- Serves: 4
- Cook Time: 25 minutes
- Prep Time: 20 minutes
- Effort: easy
For the soup
- 70 g butter
- 1 onion, chopped
- 2 sticks celery, roughly chopped
- 1 carrot, chopped
- 3 cloves garlic, crushed
- 2 bay leaves
- 1/2 bulbs fennel, chopped
- 2 apples, peeled, cored and roughly chopped
- 1 butternut squash, peeled, deseeded and chopped into 1cm cubes
- 1.2 litres water
- seeded bread, to serve
For the pesto
- 150 g nettle leaves, boiled and squeezed dry
- 50 g ready-cooked vacuum-packed chestnuts
- 1/2 lemon, juice only
- 1/2 tsp muscovado sugar
- 1 clove garlic, crushed
- 1/3 nutmeg, freshly grated
Tips and Suggestions
blanching the nettles in boiling water removes their sting.
1. For the soup: melt the butter in a pan and add the onion, celery, carrot, garlic and bay leaves. Gently fry for 8-10 minutes until soft and the flavours are released.
2. Tip in the fennel, apples and squash. Season and stir the vegetables together to coat them all in the buttery juices. Pour over the water - or just enough to slightly cover. Bring to the boil, then turn down to a simmer and cook until the squash is soft.

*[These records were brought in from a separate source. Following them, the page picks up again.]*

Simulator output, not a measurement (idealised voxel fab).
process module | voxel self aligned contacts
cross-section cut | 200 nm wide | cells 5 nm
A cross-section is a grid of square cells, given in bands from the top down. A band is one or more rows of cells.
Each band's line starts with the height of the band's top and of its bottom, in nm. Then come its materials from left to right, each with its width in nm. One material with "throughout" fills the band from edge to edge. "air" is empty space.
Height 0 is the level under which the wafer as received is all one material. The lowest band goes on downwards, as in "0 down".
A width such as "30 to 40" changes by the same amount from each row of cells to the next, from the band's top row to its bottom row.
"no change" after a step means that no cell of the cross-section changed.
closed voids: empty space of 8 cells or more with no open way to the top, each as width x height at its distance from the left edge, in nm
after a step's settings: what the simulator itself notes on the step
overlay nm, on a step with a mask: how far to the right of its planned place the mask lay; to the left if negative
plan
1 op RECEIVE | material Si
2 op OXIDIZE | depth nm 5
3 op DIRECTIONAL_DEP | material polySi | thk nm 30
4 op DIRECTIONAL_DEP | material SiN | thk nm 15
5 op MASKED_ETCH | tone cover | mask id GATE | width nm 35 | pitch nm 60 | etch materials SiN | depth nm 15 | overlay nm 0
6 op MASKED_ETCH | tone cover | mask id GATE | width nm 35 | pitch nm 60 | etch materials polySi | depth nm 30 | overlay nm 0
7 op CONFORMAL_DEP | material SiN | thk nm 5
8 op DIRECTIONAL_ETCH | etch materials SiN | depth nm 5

3. Remove from the heat and let it stand for at least 10 minutes. Pour the contents into a food processor and blend to a smooth consistency.
4. For the pesto: pulse all the ingredients in a food processor until you have a chunky paste.
5. Pour the soup into bowls and spoon the nettle pesto on top. Serve with lovely seeded bread.